1
D. G. Schrausser / Thesis chapter 2: Random selection as correlative construct (2022)
Thesis chapter 2: Random selection as correlative construct
Dietmar G. Schrausser
Institute of Psychology, Karl Franzens University, Universitätsplatz 2, 8010 Graz, Austria
Thesis July1 1996; English translation July 2022
Introducton
Since a random selection (or assignment) of elements (persons) from populations is of fundamental
importance for both, approximate and exact procedures, this concept is discussed in more detail. Two examples
are given for illustration: Scenario A (Section 2.1) illustrates the formal mechanism of random selection. In
Scenario B (Section 2.2) this formal mechanism is applied to the selection of samples from a population.
Analogies to error variance and treatment variance are discussed. The mechanism of random selection is defined
as non-relationship between a selection process A and characteristics of a population P from which a sample S
is selected (Section 2.3).
2.1 Scenario A: Of panels and cuboids
2.1.1 Case 1
Given a set P, a panel with a uniform thickness of entities e. Furthermore, we assume that set A is an
arrangement of cuboids of different diameters. The squares are all the same length. This set A shall be called
the ‚shaping matrix‘. Now imagine that set A is positioned parallel to the left of the flat panel P and penetrates
it from left to right. Figure 2.1 illustrates what has been described:
Figure 2.1
Pictorial representation of a selection process of elements S from a set P determined by a set A. The sizes of the set S are completely
determined by the size property of set A, since P is constant with respect to this property.

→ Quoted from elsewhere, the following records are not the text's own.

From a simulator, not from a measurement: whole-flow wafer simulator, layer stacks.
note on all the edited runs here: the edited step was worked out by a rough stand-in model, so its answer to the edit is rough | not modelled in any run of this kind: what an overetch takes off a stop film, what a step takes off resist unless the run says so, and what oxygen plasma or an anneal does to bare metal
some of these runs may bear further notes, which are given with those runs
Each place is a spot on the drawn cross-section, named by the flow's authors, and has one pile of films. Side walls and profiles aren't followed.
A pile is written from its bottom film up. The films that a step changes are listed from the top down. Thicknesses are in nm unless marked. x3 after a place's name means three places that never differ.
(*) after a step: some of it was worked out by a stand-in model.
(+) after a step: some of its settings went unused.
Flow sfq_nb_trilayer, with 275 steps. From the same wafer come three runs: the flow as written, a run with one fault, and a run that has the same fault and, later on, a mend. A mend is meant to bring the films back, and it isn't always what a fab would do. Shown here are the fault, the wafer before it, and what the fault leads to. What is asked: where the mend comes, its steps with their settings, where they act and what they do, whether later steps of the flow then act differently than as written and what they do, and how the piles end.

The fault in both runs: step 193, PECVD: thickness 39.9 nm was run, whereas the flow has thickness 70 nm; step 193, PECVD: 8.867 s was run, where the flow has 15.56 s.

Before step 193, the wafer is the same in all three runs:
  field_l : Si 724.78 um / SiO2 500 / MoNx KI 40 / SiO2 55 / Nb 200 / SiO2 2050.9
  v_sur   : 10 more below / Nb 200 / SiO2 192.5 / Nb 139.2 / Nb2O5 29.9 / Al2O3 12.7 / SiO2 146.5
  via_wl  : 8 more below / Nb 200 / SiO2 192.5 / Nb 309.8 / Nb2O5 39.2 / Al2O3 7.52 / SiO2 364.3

1 Schrausser, D. G. (1996). Permutationstests: Theoretische und praktische Arbeitsweise von Permutationsverfahren beim
unverbundenen 2 Stichprobenproblem. Thesis. Institute of Psychology, Karl Franzens University, Austria.
DOI: 10.13140/RG.2.2.24500.32640/1
2
D. G. Schrausser / Thesis chapter 2: Random selection as correlative construct (2022)
The individual parts that result from this 'shaping process' are cuboids of a set S. This set S will be called
the shaped quantity. The side length distribution of the resulting quantity S is defined by the thickness of panel
P and the cuboid diameters of shaping matrix A. The cuboids of quantity S have the thickness e of panel P as
one side length (a), and the diameter of cuboids with different thicknesses of matrix A as the other side (b), see
Figure 2.2.
Figure 2.2
Since one side length (a) of quantity S is constant or invariant (always entities e wide), its distribution
follows a constant. If one neglects the constant side length of resulting S (a), defined by P, then only the
distribution of matrix A becomes apparent in the distribution of quantity S. In other words, only the distribution
information2 of shaping matrix A is contained in the distribution information of the shaped quantity S.
2.1.2 Case 2
Again 2 sets are defined: A panel P and a shaping matrix A, which forms cuboids out of P. This time,
however, P should not have a uniform thickness e, but should be of different diameters. Let's just vary the
thickness in the same way as the diameters of the cuboids of our shaping matrix A in case 1. We get an uneven
formed panel (see Figure 2.3). All cuboids of matrix A should have a constant diameter e. The squares are again
the same length. Furthermore, the same number of cuboids should belong to matrix A as in case 1, see Figure
2.3. If you form cuboids out of the panel, you get quantity S consisting of cuboids whose side lengths are
determined by the two basic sets A and P. Again, one side length of the cuboid (b) is constant e, the other side
length (a) varies (see Figure 2.2). This time, however, it is exactly the opposite: the distribution information,
which can be neglected (because it is constant), does not result from panel P, but from shaping matrix A, which
consists of cuboids with equal diameter. If one neglects the constant side length (b) of resulting S, defined by
matrix A, then only the distribution of P becomes apparent in the distribution of S, only the distribution
information of panel P is included in the distribution information of the shaped quantity S.
Figure 2.3
Pictorial representation of case 2. Again a set A and a set P determining a set S. Here, the size properties of set S are determined by the
size properties of set P, since the sizes of the boxes from set A are constant and can be kept that way for S.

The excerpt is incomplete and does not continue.